Tenants rights activists are protesting the eviction of people in Louisiana by a notorious Boston landlord.

According to the Jamaica Plain Gazette, Leonard Samia is director of a management company that is trying to force victims of Hurricane Katrina to vacate their homes at the Louisburg Square Apartments in Gretna, Louisiana, upriver from New Orleans.

Lawyers for The Common Ground Collective maintain that tenants of the 180-unit apartment complex are being told to leave in order that the owners may get federal funds for the hurricane fixup and then charge higher rents. Samia's management company won a court case against the tenants who failed to pay rent.

The Common Ground Collective is a hurricane relief group established by Malik Rahim and other New Orleans Greens.

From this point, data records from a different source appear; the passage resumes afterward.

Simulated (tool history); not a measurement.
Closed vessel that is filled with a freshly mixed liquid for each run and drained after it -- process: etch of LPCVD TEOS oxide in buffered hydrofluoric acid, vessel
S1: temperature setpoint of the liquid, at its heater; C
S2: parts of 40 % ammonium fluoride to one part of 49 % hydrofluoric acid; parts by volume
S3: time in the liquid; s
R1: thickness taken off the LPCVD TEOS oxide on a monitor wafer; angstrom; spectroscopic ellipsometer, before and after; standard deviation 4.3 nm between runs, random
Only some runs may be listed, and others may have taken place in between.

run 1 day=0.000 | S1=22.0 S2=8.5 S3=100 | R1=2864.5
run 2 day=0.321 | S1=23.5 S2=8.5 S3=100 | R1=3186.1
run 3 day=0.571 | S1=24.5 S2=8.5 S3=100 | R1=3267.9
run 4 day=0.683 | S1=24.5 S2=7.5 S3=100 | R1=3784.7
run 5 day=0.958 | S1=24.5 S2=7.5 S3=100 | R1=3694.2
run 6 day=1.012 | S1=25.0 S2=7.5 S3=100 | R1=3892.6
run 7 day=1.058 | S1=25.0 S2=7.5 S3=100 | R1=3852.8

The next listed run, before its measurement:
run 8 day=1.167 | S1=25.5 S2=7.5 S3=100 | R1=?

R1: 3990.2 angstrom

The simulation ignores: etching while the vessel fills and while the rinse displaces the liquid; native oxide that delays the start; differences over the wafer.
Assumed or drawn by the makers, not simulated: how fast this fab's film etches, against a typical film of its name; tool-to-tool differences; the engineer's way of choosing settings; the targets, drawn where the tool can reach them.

During the storm, some Gretna residents tried to prevent Katrina evacuees from crossing a bridge to safety in their neighborhood. As real estate developers see opportunity in the dramatic rise of property values, mass human rights violations have returned to Gretna, the location of the Louisburg apartment complex.

Landlords are now claiming damage from the hurricane to properties in order to get FEMA funding.

In the aftermath of the hurricane, tenants in the flood-damaged areas are facing mass evictions. Witnesses describe streets piled with family belongings and forklifts carrying belongings from dwellings.

Louisiana law permits landlords to remove personal property from abandoned dwellings. Louisburg apartment tenants wrote Samia in protest demanding their right to stay in the livable apartments, and to be relocated should their unit need repair. A harassment campaign began immediately with threats and antics from local police. Samia's LJS management has already lodged construction workers and contractors in the units emptied.

Almost twenty years ago, City Life/Vida Urbana in Jamaica Plain placed a wanted poster with Leonard Samia's picture on billboards. They have been staging protests on behalf of tenants at his Boston properties ever since. One Samia tenant in Jamaica Plain has won an eviction court case, with the help of City Life.

The Boston City Council passed a resolution censuring Samia for mistreatment of these and other tenants by refusing to negotiate and continuing to evict.

On December 20, tenants organizations rallied outside his properties in Jamaica Plain protesting the evictions, singing Christmas carols—"Leonard the Greedy Landlord" and "Feliz Navidad, Prospero año y avaricia."

About 150 people picketed the Fordham Court apartment buildings, speaking out against the landlord. Members of the Boston section of Industrial Workers of the World (IWW) carried banners in solidarity with the tenants as exploited workers.

Boston City Councilor Felix Arroyo delivered a letter to the Samia offices in Brighton, decrying the Louisiana evictions.